Detroit — The head of the United Auto Workers warned Wednesday that the union plans to go on strike against any Detroit automaker that hasn’t reached a new agreement by the time contracts expire next week.
“That’s the plan,” President Shawn Fain responded when asked if the union would strike any of the companies that haven’t reached a tentative deal by the time their national contracts end.
A strike against all three major automakers — General Motors Co., Stellantis NV and Ford Motor Co. — could cause damage not only to the industry as a whole but also to the Midwest and even national economy, depending on how long it lasted. The auto industry accounts for about 3% of the nation’s economic output. A prolonged strike could also lead eventually to higher vehicle prices.
In an interview with the Associated Press, Fain left open the possibility of avoiding a strike. He acknowledged, more explicitly than he has before, that the union will have to give up some of its demands to reach agreements. Contracts with the three companies will all expire at 11:59 p.m. Sept. 14.
“There’s a lot of back and forth in bargaining,” he said, “and naturally, when you go into bargaining, you don’t always get everything you demand. Our workers have high expectations. We made a lot of sacrifices going back to the economic recession.”

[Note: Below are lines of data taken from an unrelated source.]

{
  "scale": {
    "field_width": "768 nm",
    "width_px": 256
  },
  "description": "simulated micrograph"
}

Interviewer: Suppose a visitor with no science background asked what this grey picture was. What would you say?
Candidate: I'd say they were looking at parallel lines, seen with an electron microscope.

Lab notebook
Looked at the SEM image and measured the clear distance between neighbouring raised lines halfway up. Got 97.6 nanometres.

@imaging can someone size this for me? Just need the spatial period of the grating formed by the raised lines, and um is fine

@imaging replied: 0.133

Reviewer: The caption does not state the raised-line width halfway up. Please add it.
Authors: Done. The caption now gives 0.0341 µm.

In the interview, Fain did report some progress in the negotiations, saying the union will meet Thursday with GM to hear the company’s response to the UAW’s economic demands. In addition, discussions are under way with Ford on wages and benefits.
Stellantis spokeswoman Jodi Tinson in a statement said the company “intends to pass the UAW a counter offer to the members’ economic demands by the end of the week.”
“We look forward to continuing our discussions,” she continued, “to reach an agreement that better positions the business to meet the challenges of the U.S. marketplace and secures the future for all of our employees, their families and our company.”
Last week, the union filed charges of unfair labor practices against Stellantis and GM, and it said Ford’s economic offer fell far short of its demands.
Marick Masters, a business professor at Wayne State University in Detroit, said he thought Fain’s latest remarks suggest “that he is opening up to the realities of bargaining” as the strike deadline nears.
“As you get close to the deadline,” Masters said, “you begin to realize the importance of trying to resolve a problem rather than make a point. Strikes are painful, especially for workers, and also for companies.”
Fain’s willingness to acknowledge publicly that he isn’t going to achieve all the union’s demands shows there is more flexibility in his approach than previously thought, Masters said.
Some signs of movement in the negotiations have emerged, raising the possibility, Masters said, that an agreement might be reached with one automaker that would set the pattern for the others.
“I think if they can avoid having to go out on strike and the pain that occurs and still get a very good bargain, I think they’ll be better off,” he said.
The union’s demands include 46% across-the-board pay raises, a 32-hour week with 40 hours of pay, restoration of traditional pensions for new hires, union representation of workers at new battery plants and a restoration of traditional pensions. Top-scale UAW assembly plant workers make about $32 an hour, plus annual profit sharing checks.
In his remarks to the AP, Fain argued that worker pay isn’t what has driven up vehicle prices. The average price of a new car has leaped to more than $48,000 on average, in part because of still-scarce supplies resulting from a global shortage of computer chips.
“In the last four years, the price of vehicles went up 30%,” he said. “Our wages went up 6%. There were billions of dollars in shareholder dividends. So our wages aren’t the problem.”
While saying a strike by up to 146,000 members against all three major automakers is a real possibility, Fain said the union doesn’t want to strike and would prefer to to reach new contracts with them.